Cleaning Up Git History

Posted on July 26, 2021

A clean git commit history is often underrated and can be immensely useful to ease code reviews and understand changes in the future (potentially in the midst of an outage).

Of course we are talking about the final history here as committed to the shared repository, not the intermediate history while we are working on the code. Sometimes the intermediate history is good enough to be pushed directly, but this is actually fairly rare.

Cleaning up the history might seem tedious at first for marginal cosmetic benefits, but it gets much easier and faster with practice. Here I am collecting some tips for cleaning up a git commit history before publishing it to others, for example in the form of a pull request.Another good time to clean up the history is before merging, if we have added additional commits to address review comments. Don’t merge commits that just exist to address comments, fix the original bad commits.

What Makes A Good Commit?

A clean commit history is one that is comprised only of good commits. But what makes a commit good? There are two parts to this, the content of the commit, and the commit description.
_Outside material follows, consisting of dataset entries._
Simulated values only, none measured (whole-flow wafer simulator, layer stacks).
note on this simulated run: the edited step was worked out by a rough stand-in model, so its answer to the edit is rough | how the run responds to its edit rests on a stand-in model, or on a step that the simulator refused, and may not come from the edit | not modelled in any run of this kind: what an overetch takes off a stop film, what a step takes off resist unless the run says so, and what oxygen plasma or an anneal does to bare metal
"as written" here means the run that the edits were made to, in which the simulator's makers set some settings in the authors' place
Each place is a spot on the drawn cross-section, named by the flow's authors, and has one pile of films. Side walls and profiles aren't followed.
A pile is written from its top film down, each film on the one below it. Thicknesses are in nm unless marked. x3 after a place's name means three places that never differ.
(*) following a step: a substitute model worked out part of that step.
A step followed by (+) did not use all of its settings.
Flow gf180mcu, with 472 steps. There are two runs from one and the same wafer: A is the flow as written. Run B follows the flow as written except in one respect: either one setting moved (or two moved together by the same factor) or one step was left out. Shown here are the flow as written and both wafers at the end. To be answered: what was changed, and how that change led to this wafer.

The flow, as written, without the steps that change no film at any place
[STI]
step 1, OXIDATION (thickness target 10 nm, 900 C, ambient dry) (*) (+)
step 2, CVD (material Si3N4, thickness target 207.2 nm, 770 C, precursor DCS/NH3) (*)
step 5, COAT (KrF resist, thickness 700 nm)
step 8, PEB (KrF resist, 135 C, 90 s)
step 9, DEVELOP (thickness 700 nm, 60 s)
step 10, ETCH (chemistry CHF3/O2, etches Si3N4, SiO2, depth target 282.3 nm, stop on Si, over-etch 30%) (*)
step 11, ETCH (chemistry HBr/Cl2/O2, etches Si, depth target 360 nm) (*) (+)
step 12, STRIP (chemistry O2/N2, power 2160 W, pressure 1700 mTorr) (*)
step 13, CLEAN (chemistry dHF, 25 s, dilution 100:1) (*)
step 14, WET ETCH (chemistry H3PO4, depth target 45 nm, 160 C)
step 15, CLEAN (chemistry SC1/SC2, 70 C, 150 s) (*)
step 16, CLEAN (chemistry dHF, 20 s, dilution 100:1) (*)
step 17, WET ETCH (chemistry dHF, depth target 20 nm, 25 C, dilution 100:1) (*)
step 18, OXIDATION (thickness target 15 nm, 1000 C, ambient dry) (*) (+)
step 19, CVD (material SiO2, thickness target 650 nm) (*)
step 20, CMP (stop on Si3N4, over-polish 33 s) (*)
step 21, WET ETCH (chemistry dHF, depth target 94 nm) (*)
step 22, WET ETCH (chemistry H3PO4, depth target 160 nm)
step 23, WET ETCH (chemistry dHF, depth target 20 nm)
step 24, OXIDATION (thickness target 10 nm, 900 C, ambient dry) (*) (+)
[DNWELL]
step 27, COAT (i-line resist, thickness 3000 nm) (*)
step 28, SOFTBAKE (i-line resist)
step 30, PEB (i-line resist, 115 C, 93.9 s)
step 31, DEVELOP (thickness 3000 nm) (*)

There are many standards for commit messages, but I personally use the OTP commit guidelines as the base. I then try to include any important technical and product consideration in the message, such as the motivation for the change, and maybe technical nuances such as alternative implementations considered and tradeoffs. See Dan Carley’s amazing example.

The content of the commit is a bit more fuzzy, but here is what I am looking for:

Every commit should make sense by itself. There is a just right size for commits, where there is nothing to add and nothing to remove. We want to add/remove/change exactly one thing in each commit. If we are struggling to come up with a good commit summary, that is a hint that our commit is not well scoped. Ideally this means a reviewer can review our changes commit-by-commit. We try to tell a story in commits.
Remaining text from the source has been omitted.